City of Middletown v. Ferguson

Wright, J.,

dissenting. While I agree that the right of the people to petition the government for a redress of grievances and the right to vote are among the most precious of liberties safeguarded by the Bill of Rights and the Ohio Constitution, the record in this case demonstrates beyond any doubt that the issues raised in this case are moot. It is axiomatic that the exercise of judicial power is limited to actual “justiciable matters.” (Section 4, Article IV, Constitution.) We are precluded by law from adjudicating hypothetical and speculative questions; the dispute must consist of specific adverse claims based upon present rather than speculative facts.7 Accordingly, a court should not decide a question that by a change in circumstances has become moot.

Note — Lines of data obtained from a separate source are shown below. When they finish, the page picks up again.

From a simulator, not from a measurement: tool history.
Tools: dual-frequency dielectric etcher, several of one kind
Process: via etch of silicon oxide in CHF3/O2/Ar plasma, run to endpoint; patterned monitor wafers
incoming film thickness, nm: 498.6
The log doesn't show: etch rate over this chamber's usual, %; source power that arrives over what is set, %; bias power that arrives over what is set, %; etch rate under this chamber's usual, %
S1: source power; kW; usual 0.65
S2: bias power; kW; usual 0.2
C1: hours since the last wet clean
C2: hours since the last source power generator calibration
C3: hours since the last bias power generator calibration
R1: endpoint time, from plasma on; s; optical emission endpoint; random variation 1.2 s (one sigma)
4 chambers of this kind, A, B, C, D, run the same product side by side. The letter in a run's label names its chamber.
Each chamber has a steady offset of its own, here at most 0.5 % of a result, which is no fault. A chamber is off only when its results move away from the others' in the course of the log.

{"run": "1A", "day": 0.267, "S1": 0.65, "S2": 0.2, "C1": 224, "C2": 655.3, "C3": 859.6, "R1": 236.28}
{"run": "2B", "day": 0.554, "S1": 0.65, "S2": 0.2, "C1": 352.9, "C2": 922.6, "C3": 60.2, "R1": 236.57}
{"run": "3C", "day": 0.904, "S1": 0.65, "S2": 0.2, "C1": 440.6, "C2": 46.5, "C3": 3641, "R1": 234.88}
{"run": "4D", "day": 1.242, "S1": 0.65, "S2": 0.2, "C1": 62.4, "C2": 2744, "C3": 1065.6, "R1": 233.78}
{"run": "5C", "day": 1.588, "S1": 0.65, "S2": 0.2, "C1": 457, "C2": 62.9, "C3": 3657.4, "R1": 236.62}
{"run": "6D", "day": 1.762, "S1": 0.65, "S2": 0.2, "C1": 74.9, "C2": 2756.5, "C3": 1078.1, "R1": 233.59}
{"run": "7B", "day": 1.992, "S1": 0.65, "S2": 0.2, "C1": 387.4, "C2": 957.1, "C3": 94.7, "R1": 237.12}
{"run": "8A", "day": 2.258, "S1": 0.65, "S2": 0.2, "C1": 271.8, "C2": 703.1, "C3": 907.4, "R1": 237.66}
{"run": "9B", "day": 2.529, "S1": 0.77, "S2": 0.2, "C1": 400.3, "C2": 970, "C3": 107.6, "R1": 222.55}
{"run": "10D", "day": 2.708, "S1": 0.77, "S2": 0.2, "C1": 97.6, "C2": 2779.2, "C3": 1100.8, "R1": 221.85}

The controversy sought to be raised by the city regarding the impairment of contract has been rendered moot by the full performance of the contract on which the city bases its contention. On November 10, 1981, when the initiative ordinance went into effect, it is undisputed that the construction project to improve and widen Manchester Road was approximately sixty percent completed. To preserve its cause of action, the city should have immediately filed a declaratory judgment action to determine the constitutionality of the initiative ordinance. Instead, the city brought its complaint after it had already paid for the completion of the construction work. None of the city’s obligations nor any of the obligations of the *84Ohio Department of Transportation under the construction contract was in fact impaired. The city has failed to allege that any specific individual has been denied any rights granted under the contract as a result of the initiative ordinance. To the extent that a justiciable controversy may have existed while the contract was in effect, the record reveals no individual in this litigation who suffered injury as a result of the adopted ordinance and, therefore, the city has no standing to continue litigation on this issue. I would affirm the trial court’s finding that the city was not impaired in any of its obligations and dismiss this case as moot.

Accordingly, I dissent.

Douglas, J., concurs in the foregoing dissenting opinion.

See United States v. Raines (1960), 362 U.S. 17; Alabama Power Co. v. Ickes (1938), 302 U.S. 464; Hicklin v. Coney (1933), 290 U.S. 169; Bandini Petroleum Co. v. Superior Court (1931), 284 U.S. 8; Gulf Publishing Co. v. Lee (C.A. 5, 1982), 679 F. 2d 44; Garden State Bar Assn. v. Middlesex County Ethics Commt. (C.A. 3, 1981), 651 F. 2d 154; Stratman v. Watt (C.A. 9, 1981), 656 F. 2d 1321; Sannon v. United States (C.A. 5, 1980), 631 F. 2d 1247.